Successfully Pass On Your Family Business To Next Generation

Starting a family business is a difficult adventure, especially when day-to-day tasks can overshadow your goals. We know your business is something you want to last, and planning ahead will help you achieve that success.

Old wisdom is clear: The critical issue concerning succession was to identify, develop, and install the successor to the business’s top executive. That seems simple, but most people don’t consider all the other elements like non-family executives and advisors.

The predominant family business statistic has been that only 30 percent of family businesses survive the second generation. The need for succession planning to avoid becoming a victim of that dismal statistic was the reason for developing the family business field.

But family business experts have come to realize that a 30 percent “survival” rate rather than being a symbol of failure is actually a phenomenal success achieved by the advantages that family strength brings to business enterprises.

We now know that the analogy of “passing the baton” is terribly inadequate. We now understand that succession rarely involves an incumbent and a successor. Instead, the process involves all of the key players, including family members, executives, and advisors.

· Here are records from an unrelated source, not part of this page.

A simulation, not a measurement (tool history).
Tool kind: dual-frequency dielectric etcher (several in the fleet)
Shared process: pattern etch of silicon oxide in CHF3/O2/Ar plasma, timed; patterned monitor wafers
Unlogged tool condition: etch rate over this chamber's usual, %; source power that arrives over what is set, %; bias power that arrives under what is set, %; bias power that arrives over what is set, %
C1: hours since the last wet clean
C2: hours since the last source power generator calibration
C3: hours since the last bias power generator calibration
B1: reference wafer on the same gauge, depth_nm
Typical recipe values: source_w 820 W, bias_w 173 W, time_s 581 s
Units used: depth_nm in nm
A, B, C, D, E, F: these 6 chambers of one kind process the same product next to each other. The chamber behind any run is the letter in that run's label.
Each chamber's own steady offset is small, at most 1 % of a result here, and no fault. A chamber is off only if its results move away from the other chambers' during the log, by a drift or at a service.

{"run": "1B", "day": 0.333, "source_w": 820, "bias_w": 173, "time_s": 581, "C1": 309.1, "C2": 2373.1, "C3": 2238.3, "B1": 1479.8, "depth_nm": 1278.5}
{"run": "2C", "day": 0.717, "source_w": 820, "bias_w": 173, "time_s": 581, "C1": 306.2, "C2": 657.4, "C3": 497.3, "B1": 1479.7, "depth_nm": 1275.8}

Not just a matter of successor development and the incumbent’s preparedness to let go, the process is a complex stew of social, cultural, financial, legal, strategic, moral, and other dimensions that resist logical, “business-like” thinking.

Success, we came to recognize, depends on being able to combine and balance businesslike thinking with family-like thinking. Clearly, “succession” is inadequate to describe the process. Among the many categories of planning – besides succession – too often neglected in family business were strategic, estate, operational, and governance.

Failure to plan in any of these areas can be fatal. In many instances, the issue was not “how to” but “why not?” What would keep a family business from doing what it should and could to achieve its goal of self-preservation?

The need to develop processes dealing with the massive complexity of changes relating to personal, family, and corporate finances (including the effort to deal with the estate-tax issue) is key. This includes issues of strategy and structure in the business, family values in relationships and structure, governance and accountability, and each of the key players’ personal journeys.

If you run a family business it’s extremely important to start the planning process now.